Split: Dissenting Labor Party Knesset members could make life difficult for Ehud Barak, above, who will stay on as defense minister. Image by Getty Images

Dissenters may have been unable to block the Labor Party’s recent decision to join the otherwise right-wing government coalition headed by Likud leader Benjamin Netanyahu. But with seven of the party’s 13 Knesset members among those who opposed the move, they are well positioned to make life very difficult for Labor leader Ehud Barak, who spearheaded the drive.

After the March 24 vote by Labor’s central committee to join Netanyahu’s government, two of the party’s seven dissenting legislators ultimately supported the coalition at the formal March 31 Knesset vote — one, Avishay Braverman, after being lured with the offer of a ministry.

His Turn: Newly installed Israeli Prime Minister Benjamin Netanyahu, right, sits at the head of the cabinet ministers? table after the March 31 swearing in of his new government. Image by GETTY IMAGES

But the remaining five all abstained on the Knesset vote. One of them, Shelly Yacimovich, denounced the new government as a “farce” and “the greediest most wasteful government in the history of the nation” — an allusion to Netanyahu’s conferring cabinet minister status to 30 Knesset supporters, each with a car, driver and budget, in order to assemble his coalition.

The final tally was 69 Knesset members voting for the coalition, 45 opposing it, plus the five Labor Party abstentions

Now, the five rebels will “give hell on each and every issue,” predicted former cabinet secretary Yisrael Maimon. “They will make quarrels and headlines, even to a point where resolutions [backed by Labor] won’t have legitimacy among the public and where they can say they don’t represent the Labor party.”

Maimon speaks from bitter experience. He was cabinet secretary in 2005 when then-Prime Minister Ariel Sharon lost the support of 13 lawmakers in his own Likud party over the government’s decision to disengage from Gaza. Maimon recalled that they were considered by Sharon “as part of the opposition” — not just on votes linked to Gaza but on all matters, both in the Knesset and in generating negative publicity against the government.

According to Tel Aviv University political scientist Dani Koren, “You are talking about a situation where there are two distinguishable factions or alliances within the [Labor] party…. They will not allow him to have peace of mind; Barak will continually have to be on his defense.”

In short, observers believe that a struggle will now ensue for the soul of what is left of the Labor Party, the historic faction that established the state, led it for decades and later also served, when election results mandated, as the country’s leading opposition party. Barak’s camp is believed to fear that in this struggle, his Achilles’ heel could lie in the details of the workings of Knesset.

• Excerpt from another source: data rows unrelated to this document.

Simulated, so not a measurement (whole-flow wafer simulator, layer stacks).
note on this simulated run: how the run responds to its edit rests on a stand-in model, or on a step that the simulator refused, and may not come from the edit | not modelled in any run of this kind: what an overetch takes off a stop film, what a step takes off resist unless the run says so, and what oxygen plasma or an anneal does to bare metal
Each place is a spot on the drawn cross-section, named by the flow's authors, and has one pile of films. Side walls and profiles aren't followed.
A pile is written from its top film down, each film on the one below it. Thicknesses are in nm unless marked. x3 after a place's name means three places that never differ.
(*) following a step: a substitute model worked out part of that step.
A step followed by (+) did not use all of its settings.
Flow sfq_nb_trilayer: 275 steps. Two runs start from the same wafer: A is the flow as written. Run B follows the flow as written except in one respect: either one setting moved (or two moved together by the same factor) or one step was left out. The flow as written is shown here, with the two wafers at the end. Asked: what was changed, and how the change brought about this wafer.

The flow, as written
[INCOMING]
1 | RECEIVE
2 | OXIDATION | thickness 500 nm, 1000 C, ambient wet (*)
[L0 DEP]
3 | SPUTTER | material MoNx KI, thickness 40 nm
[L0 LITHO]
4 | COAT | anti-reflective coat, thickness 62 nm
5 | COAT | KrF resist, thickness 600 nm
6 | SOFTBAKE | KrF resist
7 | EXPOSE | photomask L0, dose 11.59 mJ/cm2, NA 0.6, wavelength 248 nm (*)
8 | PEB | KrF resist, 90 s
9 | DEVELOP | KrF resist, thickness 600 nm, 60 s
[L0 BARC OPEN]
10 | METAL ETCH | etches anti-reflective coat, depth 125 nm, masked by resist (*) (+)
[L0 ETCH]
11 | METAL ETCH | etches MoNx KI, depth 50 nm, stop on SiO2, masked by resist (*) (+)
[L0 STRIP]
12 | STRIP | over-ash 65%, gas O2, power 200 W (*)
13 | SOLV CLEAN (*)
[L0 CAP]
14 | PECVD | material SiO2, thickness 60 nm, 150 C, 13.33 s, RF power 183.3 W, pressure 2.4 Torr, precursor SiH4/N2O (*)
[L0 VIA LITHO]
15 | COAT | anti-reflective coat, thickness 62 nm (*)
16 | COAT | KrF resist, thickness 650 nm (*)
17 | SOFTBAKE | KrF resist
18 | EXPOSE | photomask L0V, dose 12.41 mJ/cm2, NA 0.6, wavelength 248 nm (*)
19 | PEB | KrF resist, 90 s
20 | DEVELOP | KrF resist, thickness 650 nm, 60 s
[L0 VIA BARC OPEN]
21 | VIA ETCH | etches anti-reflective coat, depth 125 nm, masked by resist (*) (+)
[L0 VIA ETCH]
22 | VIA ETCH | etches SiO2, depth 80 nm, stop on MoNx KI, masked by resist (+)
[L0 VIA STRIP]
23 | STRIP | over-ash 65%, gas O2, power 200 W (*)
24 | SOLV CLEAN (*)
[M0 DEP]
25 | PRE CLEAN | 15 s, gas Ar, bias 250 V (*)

Every faction in the 120-member Knesset has seats on numerous parliamentary committees, which conduct a large proportion of the chamber’s business. These committees are composed of lawmakers who are not ministers. In Labor’s case, this role will fall to a group of five to seven Knesset representatives, all of whom opposed Labor’s decision to join the coalition in the first place. Netanyahu has given Barak the right to appoint six Knesset Laborites cabinet or deputy cabinet positions to entice him and his supporters into bringing Labor into his coalition.

“They can cause a lot of trouble by delaying things,” said Galia Golan, professor at the Lauder School of Government, Diplomacy and Strategy at Herzliya’s Interdisciplinary Center, referring to the dissenters. “That is the power of committees: If the government wants things to pass through committees, the committees can delay them and delay them and delay them.”

In the wake of Israel’s Feb. 10 election, Labor’s parliamentary strength is at an all-time low. The party’s vote to accept Netanyahu’s enticements, viewed widely as generous, will give the Likud leader a total of 69 votes in the 120-seat body; or, as little as 62 — still a majority — if all seven of the dissenters were to withhold their support.

For some Laborites, the March 24 decision to join the coalition was a shrewd move to keep their party relevant. But for others it was a betrayal of everything it stands for.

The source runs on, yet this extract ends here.